Hartford, CT – July 4, 1866

Hartford, Connecticut – July 4, 1866

     On July 4, 1866, a balloon exhibition was scheduled to take place at State-House Square in Hartford, however as the balloon lay tethered to the ground, clouds began to move in and the wind began to increase.  Despite the change in weather, the two aeronauts, identified only as Sweet and Bassett, insisted the show would go on.

     Once the balloon was aloft, Sweet was to give a performance on a trapeze suspended beneath the gondola, but as the wind began to blow harder he began having second thoughts.  Bassett, however, did not, and climbed into the gondola and gave the signal to release the balloon.  Unfortunately, there was a delay by some who were holding the tether ropes, for they all didn’t let go in unison.  Consequently the balloon swung into some telegraph wires which cut the string which held the anchor rope.  The anchor released without Bassett’s knowledge, and as the balloon began to rise the anchor snagged in the wires, causing the balloon to uncontrollably blow back and forth with the increasing wind.     

     Bassett, still unaware that the anchor was holding the balloon down, began tossing ballast overboard to get it to rise, but without success.  Once he realized the situation, he called to those on the ground to cut the rope, which they were unable to do because the wires on the poles were out of reach.  
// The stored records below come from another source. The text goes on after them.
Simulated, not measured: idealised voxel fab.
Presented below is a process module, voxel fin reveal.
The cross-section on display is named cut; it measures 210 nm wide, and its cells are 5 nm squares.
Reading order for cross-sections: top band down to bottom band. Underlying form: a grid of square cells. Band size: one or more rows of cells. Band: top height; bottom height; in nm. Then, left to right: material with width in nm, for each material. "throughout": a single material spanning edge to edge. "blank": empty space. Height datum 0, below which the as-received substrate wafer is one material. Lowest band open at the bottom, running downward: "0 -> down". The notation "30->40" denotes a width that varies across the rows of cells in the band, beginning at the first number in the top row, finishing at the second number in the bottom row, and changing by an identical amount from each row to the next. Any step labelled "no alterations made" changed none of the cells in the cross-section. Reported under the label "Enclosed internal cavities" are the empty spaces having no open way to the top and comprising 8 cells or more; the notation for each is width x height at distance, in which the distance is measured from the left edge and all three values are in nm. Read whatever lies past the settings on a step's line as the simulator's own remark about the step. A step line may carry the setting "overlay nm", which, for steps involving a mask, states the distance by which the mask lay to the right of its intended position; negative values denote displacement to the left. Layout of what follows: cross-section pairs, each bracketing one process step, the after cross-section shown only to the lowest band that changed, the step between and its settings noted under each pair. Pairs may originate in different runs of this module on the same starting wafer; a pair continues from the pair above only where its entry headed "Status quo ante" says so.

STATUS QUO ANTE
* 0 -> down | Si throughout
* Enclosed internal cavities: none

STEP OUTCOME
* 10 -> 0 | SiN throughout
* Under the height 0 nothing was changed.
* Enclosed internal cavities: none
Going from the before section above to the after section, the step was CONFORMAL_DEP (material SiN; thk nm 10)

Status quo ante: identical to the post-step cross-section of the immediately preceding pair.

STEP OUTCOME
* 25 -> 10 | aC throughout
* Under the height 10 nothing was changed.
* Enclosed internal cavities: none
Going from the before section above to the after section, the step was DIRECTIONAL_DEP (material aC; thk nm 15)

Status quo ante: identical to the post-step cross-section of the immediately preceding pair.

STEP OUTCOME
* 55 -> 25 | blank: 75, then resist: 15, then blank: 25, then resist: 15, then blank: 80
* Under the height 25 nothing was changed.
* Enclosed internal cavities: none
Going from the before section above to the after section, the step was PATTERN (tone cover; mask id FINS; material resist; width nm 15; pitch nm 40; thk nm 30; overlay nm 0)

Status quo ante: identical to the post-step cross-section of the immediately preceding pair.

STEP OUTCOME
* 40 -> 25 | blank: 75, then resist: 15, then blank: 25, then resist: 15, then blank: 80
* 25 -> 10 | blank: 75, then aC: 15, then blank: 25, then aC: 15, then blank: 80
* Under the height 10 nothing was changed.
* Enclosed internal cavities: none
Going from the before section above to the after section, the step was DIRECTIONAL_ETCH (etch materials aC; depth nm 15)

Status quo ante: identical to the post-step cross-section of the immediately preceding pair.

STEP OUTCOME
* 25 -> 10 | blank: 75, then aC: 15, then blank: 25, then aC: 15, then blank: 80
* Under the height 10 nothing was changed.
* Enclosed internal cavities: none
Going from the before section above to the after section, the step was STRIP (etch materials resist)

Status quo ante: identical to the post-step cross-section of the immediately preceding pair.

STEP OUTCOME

      The wind continued to grow stronger and pushed the balloon into some trees where the emergency cord which would allow the balloon to be rapidly deflated was severed, leaving Bassett no way to bring the balloon down.  Then the wind began pushing the balloon back and forth, smashing it into the trees, and then away.  At one point as it came into the trees, Basset leaped out and grabbed hold of the branches.  He did so not a moment too soon, for as he was clinging to the upper part of the tree, the anchor rope suddenly ripped free from the gondola, which sent the balloon shooting skyward with nobody inside!  

     The balloon, which was valued at somewhere between $800 to $1,000, was last seen heading northward and upward, until it was nothing more than a mere speck in the sky.  What became of it is not recorded.